The grounds of appeal filed by the assessee read as under:-
i. The Assessing Officer has erred in adding the disallowance u/s 14A of Rs. 1,79,709/- when no administrative expenses have been incurred or debited to the profit & loss account. Even CIT(A)-7 has not given any relief but directed the A.O. to give opportunity to the appellant and rework the disallowance but the CIT(A) – 7 has not given his finding but send it back to the A.O. ii. The assessing officer has erred in disallowing PMS fees deductable in working out the short term capital of Rs. 1,27,640/-. The PMO fees has not been written off to the profit and loss account, but incurred to improve the investment in shares, the CIT(A) (7) has up held the view of A.O. without giving his view at all. iii. The assessing officer has erred in disallowing and adding to income sum of Rs. 4,48,137/- as excess interest paid to directors and share holder. The CIT(A) – 7 has upheld the view of the A.O. without giving his views at all. iv. The assessing officer has erred in initiation of penalty proceeding u/s 271 (1)(c) of the Income Tax Act, the CIT(A)-7 has said that it is premature and dismissed the same. v. The assessing officer has thus raised a demand of Rs. 2,75,320/- which is not correct at all and need to be quashed.
We begin with the 1st ground of appeal. The assessee has shown dividend income of Rs. 1,78,897/- and long term capital gains of Rs. 3,60,783/- being exempt u/s 10(34) and 10(38) of the Act respectively. The Assessing Officer (A.O.) computed the disallowance u/s 14A r.w.r. 8D of the Income Tax Rules, 1962 and made a disallowance of Rs. 1,79,709/-.
3.1 In appeal, the learned CIT(A) directed the A.O. to follow the judgement of the Hon'ble Bombay High Court in the case of Godrej & Boyce Mfg. Co. Ltd. vs. Dy. CIT (2010) 194 Taxman 203.
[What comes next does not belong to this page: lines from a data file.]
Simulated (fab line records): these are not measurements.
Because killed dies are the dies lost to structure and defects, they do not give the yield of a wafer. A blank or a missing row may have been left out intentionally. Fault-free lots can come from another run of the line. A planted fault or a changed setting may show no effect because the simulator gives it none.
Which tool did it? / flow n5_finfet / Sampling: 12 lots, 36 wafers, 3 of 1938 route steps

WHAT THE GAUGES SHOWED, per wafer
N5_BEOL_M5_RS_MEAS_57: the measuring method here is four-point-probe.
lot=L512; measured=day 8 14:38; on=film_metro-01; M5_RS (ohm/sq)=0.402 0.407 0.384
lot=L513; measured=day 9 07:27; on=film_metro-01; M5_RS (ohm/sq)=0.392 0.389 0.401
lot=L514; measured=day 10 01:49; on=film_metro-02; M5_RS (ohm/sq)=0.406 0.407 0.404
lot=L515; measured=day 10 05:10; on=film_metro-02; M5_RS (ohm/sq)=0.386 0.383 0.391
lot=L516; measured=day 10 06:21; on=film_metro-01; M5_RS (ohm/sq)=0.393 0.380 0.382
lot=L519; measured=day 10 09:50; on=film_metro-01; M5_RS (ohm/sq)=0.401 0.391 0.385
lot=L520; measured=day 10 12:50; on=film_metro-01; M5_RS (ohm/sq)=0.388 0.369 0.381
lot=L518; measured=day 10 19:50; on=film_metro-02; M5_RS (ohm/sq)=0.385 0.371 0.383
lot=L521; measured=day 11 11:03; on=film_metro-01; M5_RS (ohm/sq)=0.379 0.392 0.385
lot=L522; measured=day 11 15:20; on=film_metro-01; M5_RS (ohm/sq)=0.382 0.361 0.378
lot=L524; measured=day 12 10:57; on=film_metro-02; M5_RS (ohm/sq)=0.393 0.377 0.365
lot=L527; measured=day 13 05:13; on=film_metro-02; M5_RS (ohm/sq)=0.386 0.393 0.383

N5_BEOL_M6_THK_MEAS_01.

3.2 Before us, the learned counsel of the assessee submits that the assessee-company has utilised its surplus funds and given the amount to be invested to Kotak Mahendra Ltd. The assessee has not incurred any administrative expense or any other expense to invest in shares excepting PMS fees paid to Kotak Mahendra Ltd. and this fee has not been debited to the Profit & Loss Account. He further submits that since no expense has been incurred, disallowance u/s 14A or Rule 8D is not called for.
3.3 The learned DR relies on the order passed by the learned CIT(A).
3.4 We have heard the rival submissions and perused the relevant material on record. In the instant case, the assessment year is 2007- 08. We find that the AO has worked out the disallowance u/s 14A r.w.r. 8D. The same rule is not retrospective as it was notified on 24/03/2008 and would be applicable only from AY 2008-09. In Godrej & Boyce Mfg. Co. Ltd. (supra), it has been held that Rule 8 D is not retrospective. The Hon’ble Bombay High Court in CIT vs. M/s. Godrej Agrovet Ltd vide Income Tax Appeal No. 934 of 2011, dated 8.1.2013, has held that percentage of the exempt income can constitute a reasonable estimate for making disallowance in the years earlier to the assessment year 2008-09. In the above case it upheld the disallowance to the extent to 2% of the total exempt income.
Respectfully following the above decision, we direct the AO to restrict the disallowance to 2% of the total exempt income. Thus the second ground of appeal is partly allowed.
The learned counsel of the assessee submits that the assessee would not press the 2nd ground of appeal. Accordingly this ground of appeal is treated as dismissed, not being pressed.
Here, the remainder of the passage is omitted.